Details of these tax saving instruments
1) Provident Fund and Superannuation Fund: These provide multiple benefits such as partial withdrawal and loans against PPF. They are also government-backed offer assured returns, with PPF interest also being exempt from tax.
2) Pension Plans: Investing into a central pension scheme for a fixed period of not less than 3 years can help in saving tax.
3) Equity Linked Savings Scheme (ELSS): Investing into the ELSS of a mutual fund qualifies for tax deduction, though this does come with a 3-year lock-in period and can be riskier as they are associated with the stock market.
Also Read: Old tax regime vs new tax regime with revised slabs: What to choose in 2025-26?
4) National Savings Certificate (NSC): NSC investments can be be claimed under Section 80C deductions.

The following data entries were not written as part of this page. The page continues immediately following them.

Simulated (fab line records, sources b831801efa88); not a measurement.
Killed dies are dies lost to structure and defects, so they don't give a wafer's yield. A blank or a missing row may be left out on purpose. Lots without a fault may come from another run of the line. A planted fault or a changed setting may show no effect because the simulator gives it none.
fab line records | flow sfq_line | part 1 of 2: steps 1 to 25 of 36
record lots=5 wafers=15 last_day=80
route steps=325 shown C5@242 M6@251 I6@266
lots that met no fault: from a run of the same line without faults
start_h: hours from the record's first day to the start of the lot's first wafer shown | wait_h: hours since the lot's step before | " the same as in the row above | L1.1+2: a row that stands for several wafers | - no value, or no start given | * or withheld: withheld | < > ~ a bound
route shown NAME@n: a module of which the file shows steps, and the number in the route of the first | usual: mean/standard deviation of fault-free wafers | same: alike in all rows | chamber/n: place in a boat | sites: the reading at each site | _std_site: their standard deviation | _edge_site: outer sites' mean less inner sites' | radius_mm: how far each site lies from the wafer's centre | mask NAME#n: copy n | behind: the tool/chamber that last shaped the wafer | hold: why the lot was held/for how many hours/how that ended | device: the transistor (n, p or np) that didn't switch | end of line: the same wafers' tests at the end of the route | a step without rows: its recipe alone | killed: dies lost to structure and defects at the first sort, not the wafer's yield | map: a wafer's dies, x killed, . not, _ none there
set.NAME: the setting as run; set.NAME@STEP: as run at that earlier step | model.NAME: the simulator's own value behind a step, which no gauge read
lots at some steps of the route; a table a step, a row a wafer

5) 5-year Tax Saver Fixed Deposit: This is a deposit made in any scheduled bank towards tax saver FDs, or a post office time deposit, though the disadvantage here is the minimum investment tenure of 5 years.
6) Senior Citizens Saving Scheme (SCSS) and Sukanya Samriddhi Yojana: These investments can also be claimed as deductions under this section.
7) Life Insurance Premium: Life insurance premiums or contributions to deferred annuity plans for the self, spouse, children, or any member of the HUF can be used to claim deductions.
8) ULIPs (Unit-Linked Insurance Premiums): ULPIS can be used to make deduction claims, but only under certain conditions listed as follows:
- When the premium is below ₹2,50,000 per year, the income remains tax-free up to Rs. 1.5 lakhs.
- The deduction can only be claimed only if the premium paid is up to 10% of the sum assured.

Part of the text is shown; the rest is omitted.